If I was ever (God forbid) asked to teach a course on the ethics of fiction, this slim novel would surely be on the assigned reading list.
Intimacy unfolds over the course of 24 hours as its protagonist, a middle-aged screenwriter named Jay, prepares to leave Susan, the mother of his two young sons. Not that he has told her he's going; he intends simply to pack his bag and slip out the door in the morning after she goes to work.
This is a case of art imitating life if there ever was one. Like his protagonist Jay, Kureishi himself is in his forties; like Jay, Kureishi has been nominated for an Academy Award, and has a weakness for psychopharmacology. And like Jay, shortly before the publication of this novel Kureishi left his wife and two sons.
The release of Intimacy saw a brief flurry of reviews which lambasted the book as thinly-veiled self-confession. Among the most vocal critics of the novel were Kureishi's sister and ex-wife both of whom condemned the author for, essentially, airing private dirty laundry on the international stage.
Subsequently, the furor over Kureishi's novel subsided somewhat; the majority of reviewers have been reluctant to make grand pronouncements about what a novelist should, and shouldn't, be empowered to write about. This is an understandable impulse: nobody wants to be viewed as guilty of censorship or small-mindedness; indeed, being unshockable and accepting when it comes to art is generally accepted as synonymous with sophistication.
But let's consider this outlook for a moment. Sure, it's easy to say that in principle that a great work of art could emerge from the examination of any given subject. But granted that it's not possible to take the stance, a la Jesse Helms, that certain topics should be artistically off-limits a priori, what about applying ethical standards to specific cases? It is unreasonable to believe that, like doctors or politicians, artists can be guilty of unethical behavior in the practice of their chosen profession? And, if so, what might that mean?
Rather than leaping headlong into these thorny questions, it's instructive to start by looking at some of the things that are wrong with Kureishi's novel. To begin with, for a novel ostensibly about -- well, intimacy, and interpersonal relationships -- virtually all the characters in Intimacy are shallow to the point of being ciphers. Susan, Jay's wife, appears only in terms of Jay's dislike for her "fat, red weeping face" and his sour quips along the lines of "she thinks she's a feminist but she's just bad-tempered." As for Jay's sons, although our protagonist is ostensibly tormented over the hurt he may cause them by disappearing without a word of warning (what, you think?) they receive, if anything, an even more cursory treatment than his wife, cropping up mainly as background scenery and noise for Jay's self-pitying observations.

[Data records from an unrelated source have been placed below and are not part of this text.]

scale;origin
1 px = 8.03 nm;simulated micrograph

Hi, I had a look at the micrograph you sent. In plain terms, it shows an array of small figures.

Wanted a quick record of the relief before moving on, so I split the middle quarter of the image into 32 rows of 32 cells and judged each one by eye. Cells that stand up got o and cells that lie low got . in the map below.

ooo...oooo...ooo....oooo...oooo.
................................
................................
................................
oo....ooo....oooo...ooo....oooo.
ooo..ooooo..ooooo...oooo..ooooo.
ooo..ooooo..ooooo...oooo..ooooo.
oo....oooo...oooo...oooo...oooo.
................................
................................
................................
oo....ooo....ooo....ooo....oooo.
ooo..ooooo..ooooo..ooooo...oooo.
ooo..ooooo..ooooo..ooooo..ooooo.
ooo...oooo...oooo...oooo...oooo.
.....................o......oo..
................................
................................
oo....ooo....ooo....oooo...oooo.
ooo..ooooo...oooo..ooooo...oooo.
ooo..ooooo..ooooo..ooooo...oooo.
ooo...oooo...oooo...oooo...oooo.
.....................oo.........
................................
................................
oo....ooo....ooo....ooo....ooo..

And, make no mistake, Jay is a champion of self-pity. "I have lost my relish for living," he announces. "I am apathetic and most of the time want nothing, except to understand why there hasn't been more happiness here." He is a navel-gazing, self-indulgent child at heart; the few insights which occur to him are depressingly generic exercises in justification which shed no light on the situation at hand. For example, he points out that "Desire is naughty and doesn't conform to our ideals ... Desire is the original anarchist and undercover agent." Yeah, sure, and...?
So where do all of Jay's lucubrations get him? Predictably, the answer is not very far. As scheduled, he leaves his wife and sons to be with Nina, a club girl who combines (here's a twist) elements of mother and whore in one fuzzily-drawn, idealized package. As our hero traipses off into the bliss of Nina's embrace, still unenlightened and tearful (it's not easy, being the father who leaves his children) one gets the distinct sense that nothing has changed and that the sordid little drama we have just witnessed is, or will be, only one in a series of similar dismal incidents.
All told, if Intimacy has a message it seems to be this: that sometimes people do stupid, confused, hurtful things.
The question then arises: what does all of this mean in terms of the ethics of fiction? If one believes that novels are nothing more than entertainment, then Intimacy is nothing more than a case of bad writing. But any serious author must realize that stories are more than just diverting sentences on paper. In a literal sense, the stories we tell ourselves form the basis for our understanding of our selves and of the world. And as such, they have lasting significance as epistemological acts. This subject quickly moves beyond book-review territory, and I'll leave it to the judgment of Kureishi's readers as to whether this book offers any meaningful insights about the human condition. But apart from such lofty standards, let me throw out an off-the-cuff suggestion about the minimal ethical responsibilities of a novelist, taken from the Hippocratic Oath: first, do no harm.
It is on this count that, most plainly, Intimacy seems to me like a basically irresponsible piece of writing. Whether or not Kureishi intended this book to be taken as autobiography (which seems difficult to deny), the fact is that his family and the public at large will read it as such. Kureishi is an internationally recognized author who has used his pulpit to smear his ex-wife and publicize what appears to be the private tragedies of his family. I would argue that writer with a modicum of decency would have attempted to minimally disguise the real circumstances about which he is writing. What would it have cost Kureishi to depict Jay as, let's say, an academic rather than a fiction writer? Or to give him a daughter rather than two sons? This minimal kindness would have given Kureishi's ex-wife and sons at least a chance to avoid being preemptively framed as the characters in this novel.
Regardless of the theoretical standards which we apply to art, it seems little enough to ask of an author that they refrain from defaming the people who are close to them, and Intimacy fails even this modest benchmark. Mr. Kureishi, you should be ashamed of yourself.